Since the publication of the interview, some individuals have wondered if I endorse the practices of the Church of Scientology, and so I want to make clear that I do not endorse them. I also want to let REASON readers know that I have had increasing experience with the Church of Scientology since I first gave that interview many months ago, and I have come to the conclusion that their views and mine on liberty are too dissimilar to warrant my continued co-operative efforts with them. I therefore no longer lend my name to projects sponsored by the Church of Scientology.
Peter R. Breggin, M.D.
Washington, DC
PURITY
I find myself in basic agreement with Bruce Ramsey's stand on "libertarian conservatives" as presented in the letters section of the October REASON. There is a danger of losing our singular intellectual identity if we become careless about the distinction between conservatives and libertarians. David Brudnoy who calls himself a libertarian while reasoning from a definitely conservative position is a case in point.
Presenting an avant-garde front to the public is important, but not at the expense of sound philosophy. Dr. Szasz may engender an impressive public image but philosophically he seems to have gotten lost somewhere around A is A. His lack of objective definitions leaves a good deal to be desired.
While it is true that many libertarians seem hard put to shake off conservative cultural ties they have their counterparts in those who accept with open arms the latest liberal-sanctioned social opinions. These individuals so hell bent on revolutionizing everything are ready, to use an old cliche, to throw the baby out with the bath water.
Rand, indeed, in many ways is a source of embarrassment because she often violates her own principles, but Rothbard's tactic is different. Rather than advocating beer drinking, pro football, or big cars he was defending the right of the individual to decide what makes him happy, and to enjoy it.
Mr. Ramsey separates himself from reality when he defends bicycles as solutions to the transportation problem and sounds almost authoritarian in his attack on the gas "guzzling" automobile, as if it were some evil monster robbing unwilling victims of their share of the public supply of gasoline.

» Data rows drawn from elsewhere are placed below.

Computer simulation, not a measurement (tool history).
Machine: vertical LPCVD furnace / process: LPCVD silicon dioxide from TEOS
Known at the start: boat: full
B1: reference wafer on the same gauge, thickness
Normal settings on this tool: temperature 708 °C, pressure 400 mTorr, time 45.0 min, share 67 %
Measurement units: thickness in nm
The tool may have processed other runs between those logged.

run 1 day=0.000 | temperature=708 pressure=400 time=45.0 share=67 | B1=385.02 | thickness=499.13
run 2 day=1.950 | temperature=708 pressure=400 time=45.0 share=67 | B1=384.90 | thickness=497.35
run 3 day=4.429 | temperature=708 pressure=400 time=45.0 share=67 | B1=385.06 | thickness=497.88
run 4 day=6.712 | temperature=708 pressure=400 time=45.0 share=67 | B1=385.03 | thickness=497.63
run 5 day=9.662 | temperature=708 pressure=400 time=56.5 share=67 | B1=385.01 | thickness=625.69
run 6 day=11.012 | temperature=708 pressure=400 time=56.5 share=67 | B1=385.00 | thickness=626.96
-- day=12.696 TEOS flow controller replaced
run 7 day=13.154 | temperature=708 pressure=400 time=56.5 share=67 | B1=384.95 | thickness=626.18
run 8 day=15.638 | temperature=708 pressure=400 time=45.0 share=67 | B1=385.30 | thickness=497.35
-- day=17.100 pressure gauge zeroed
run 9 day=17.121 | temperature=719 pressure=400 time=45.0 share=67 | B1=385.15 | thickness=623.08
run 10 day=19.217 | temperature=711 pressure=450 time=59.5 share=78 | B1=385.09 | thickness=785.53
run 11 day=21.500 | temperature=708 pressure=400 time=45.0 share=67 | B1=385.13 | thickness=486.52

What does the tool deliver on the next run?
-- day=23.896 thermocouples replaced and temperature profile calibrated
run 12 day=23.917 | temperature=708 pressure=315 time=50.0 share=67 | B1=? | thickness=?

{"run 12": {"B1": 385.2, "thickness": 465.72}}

There is a touch of naivete in Mr. Ramsey's letter—as if he believed the liberal slogans about merely searching for a solution to energy and population problems. Yet Rand, despite her opposition to legal remedies to pollution-caused destruction, has shown very clearly the mentality of many of the liberal "environmentalists" and other assorted technology haters. In this regard I would caution against contaminating libertarianism with unsound ideology of any sort, liberal as well as conservative.
Steven D. Kimball
Port Angeles, WA
CULTURAL CONSERVATIVES
I found a disturbing preoccupation with surface "images" in Mr. Bruce Ramsey's letter which appeared in the October issue. I for one have on occasion enjoyed an afternoon drinking beer and watching football, I have spent a good portion of my youth riding around in '63 and '64 Chevy Impalas and to make matters worse I even dig 1950's rock and roll. I have no intention of presenting myself as a member of "an intelligent and imaginative avant-garde" if this means, as Mr. Ramsey seems to imply, that I must drink only the best wines, ride an English ten-speed bicycle, grow a moustache, attend the opera, smoke a pipe etc. etc. ad nauseum. I use the phrase ad nauseum not because I find these traits by themselves disturbing but because I find the prospect of myself faking them for the benefit of those who might be impressed, quite literally nauseating. It seems both strange and ironic for a believer in individual liberty to be telling me how I must "present myself" in order to further the cause of freedom. I hope I have not misinterpreted Mr. Ramsey's meaning of the phrase "intelligent and imaginative avant-garde." I attach this meaning because he excludes both Murray Rothbard and Ayn Rand from his "avant-garde" not on intellectual but on cultural grounds. I am forced to conclude that he attaches a cultural meaning to the phrase which of course it does not possess. If the phrase were understood properly as "those leading a movement" (in this case an intellectual movement) I would have no objection, indeed I would feel honored to be considered part of the "avant-garde."
If some people conclude from my personal tastes that I am "Mr. Conservative" and a hate all "niggers," "hippies," "ecology nuts," "womens libbers," etc. that is their problem. Mr. Ramsey points out that we must attract the "right kind of people." These are not people who are impressed by "images." As far as I am concerned if a person has a rational mind and uses it honestly, it doesn't matter whether he lives in a split-level in the suburbs or a loft on MacDougal Street. I don't think it's too much to ask of potential libertarians to exhibit the same attitude.
Mr. Rothbard only brought up the subject at all in order to expose the fact that The Left uses this absurd criteria for judging people. We should not come out in favor of automobiles and against bicycles but in favor of what might be termed "cultural blindness" just as, and for the same reasons, Ayn Rand advocates "color blindness" in matters of race relations.
I strongly urge that we do not adopt the irrational tactics of our enemies by concerning ourselves with images rather than ideas. Mr. Ramsey ends his letter with the statement, "If it is unfortunately true that libertarians often appear" (to whom he does not specify) "to be crackpots or conservatives the answer is that many of them probably are." In other words he offers the opinions of those who judge on the basis of appearances as proof that many libertarians are "crackpots and conservatives." I say the opinions of such people prove nothing and are not worthy of discussion. Equally unworthy of our attention are "cultural behavior patterns" or "images." If Mr. Ramsey wishes to attack those libertarians which he considers "conservative" on an intellectual level, he should direct his efforts to that and only that. To attack them on cultural grounds is irrational and also unfair in that it presupposes a largely nonexistent correlation between cultural behavior and ideology. In other words, it is blind, irrational prejudice.
Charles Irwin
Hoboken, NJ
This article originally appeared in print under the headline "Letters."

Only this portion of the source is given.